I believe in fate. I say that now, but this statement is a lifetime in the making. I’m a pessimist. I’m a realist. There is a logical explanation for everything, you see, and I won’t jump on your “can’t prove it but if you say so then I’m on board” bandwagon. My glass is perpetually half-empty, sorry. I took my rose colored glasses off the year the kids in 5th grade started calling me “Dino” – as in Fred Flintstone’s pet dinosaur. I run my life by Murphy’s Law. If it’s bad, it’s gonna happen to me. Just wait and see. My daughter told me once, “Mom, seriously, if you were a super-hero, your name would be ‘Worst Case Scenario Woman’.” I will be the one who knows exactly where the exits on the plane are located. It’s gonna crash if I’m on it. I will take notes when they make you do the lifeboat drill on the cruise ship. Remember the Titanic? If you’re ever held hostage, stand by me. Chances are I have an energy bar, a drink, some floss, lotion, and some flip flops in my purse. We could use it all to overtake the bad guys, MacGyver style. My theory on decision making: this might be the last decision you ever get to make, so make it count, think it through, obsess a little…knock yourself out. My motto: prepare for the worst – anything better will be a nice surprise.

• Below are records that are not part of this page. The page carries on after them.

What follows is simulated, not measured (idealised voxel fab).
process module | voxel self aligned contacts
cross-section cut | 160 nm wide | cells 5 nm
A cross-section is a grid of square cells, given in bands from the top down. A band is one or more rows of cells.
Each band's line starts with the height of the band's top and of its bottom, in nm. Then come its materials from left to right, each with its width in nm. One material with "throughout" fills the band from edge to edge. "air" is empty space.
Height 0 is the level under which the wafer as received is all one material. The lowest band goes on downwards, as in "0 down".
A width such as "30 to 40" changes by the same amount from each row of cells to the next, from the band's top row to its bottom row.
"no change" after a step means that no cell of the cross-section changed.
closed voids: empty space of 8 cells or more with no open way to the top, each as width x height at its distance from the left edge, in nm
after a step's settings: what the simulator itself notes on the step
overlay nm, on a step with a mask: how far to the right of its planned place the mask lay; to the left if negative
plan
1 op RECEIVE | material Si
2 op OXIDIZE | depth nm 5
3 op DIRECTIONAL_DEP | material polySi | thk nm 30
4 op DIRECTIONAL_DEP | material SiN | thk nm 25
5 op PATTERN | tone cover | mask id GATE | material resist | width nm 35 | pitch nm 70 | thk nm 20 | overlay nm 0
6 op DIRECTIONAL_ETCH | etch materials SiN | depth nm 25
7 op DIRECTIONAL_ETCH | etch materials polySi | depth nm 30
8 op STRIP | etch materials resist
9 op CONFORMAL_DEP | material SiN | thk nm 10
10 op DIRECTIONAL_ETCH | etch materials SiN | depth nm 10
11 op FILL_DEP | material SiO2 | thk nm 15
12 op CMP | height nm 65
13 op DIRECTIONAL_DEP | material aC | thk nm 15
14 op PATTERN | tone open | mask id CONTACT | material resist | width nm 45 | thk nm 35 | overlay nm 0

So, why didn’t I know that Chynna was headed for impending disaster? Why didn’t I prepare for this tragedy, my own personal apocalypse of the past year? Shouldn’t I have been ready with a solution? Shouldn’t I have had some magic bean in my purse that I could throw into the operating room? Shouldn’t I have known not to get too attached 17 years ago when she entered my life? Shouldn’t I have sensed that tragedy was lurking behind every corner? So, I start thinking that something went horribly wrong. I start thinking that she wasn’t always meant to just disappear one day. I start realizing that this whole thing was really, really weird – really, really sudden – really, really spookily, eerily strange. It begins to feel like the course of her life, of all our lives, was changed with one abrupt swish of an other-worldly paintbrush. My Mona Lisa had a brilliant smile, but one day I woke up and it wasn’t there anymore. In a textbook worst case scenario situation, I somehow failed to brace for this fall. Perhaps, this was not her destiny after all.
Then, what happened? This is the part where my belief in fate surfaced. This is where I start thinking that maybe I can’t see the future. This is where I realize that CBS is not going to call me to replace Patricia Arquette in “Medium” anytime soon. I can’t talk to pets. The whole Magic 8 Ball thing doesn’t really work. I’m not whispering in Jennifer Love-Hewitt’s ear. I really don’t know anything! I’ve been sitting here scolding and tsk-ing everyone for over 40 years (odd, when I’ve told everyone I’m turning 37 this year??) when life has been passing me by! In preparation for whatever cataclysmic event was on my horizon, I’ve missed the proverbial rose garden….I may have even squandered the best season of my most precious rose…Chynna. I know now. I get it. This was not an accident. I don’t know how it’s going to all pan out yet, but something much bigger is coming. I hope she knows I never intended to waste our best years. I hope she knows that I will turn over a new leaf, start taking some deep breaths, brace for the good instead of the bad, and practice just letting go. I hope she understands that I never meant to suppress her eternal optimism. I hope she sees that, when I look back now, I realize that I learned everything I really, truly needed to know from her. There was a reason for all of this. I hope she is smiling now, knowing that she has restored my belief in fate.
And so, this week we commemorate 11 months without Chynna, our most beautiful rose.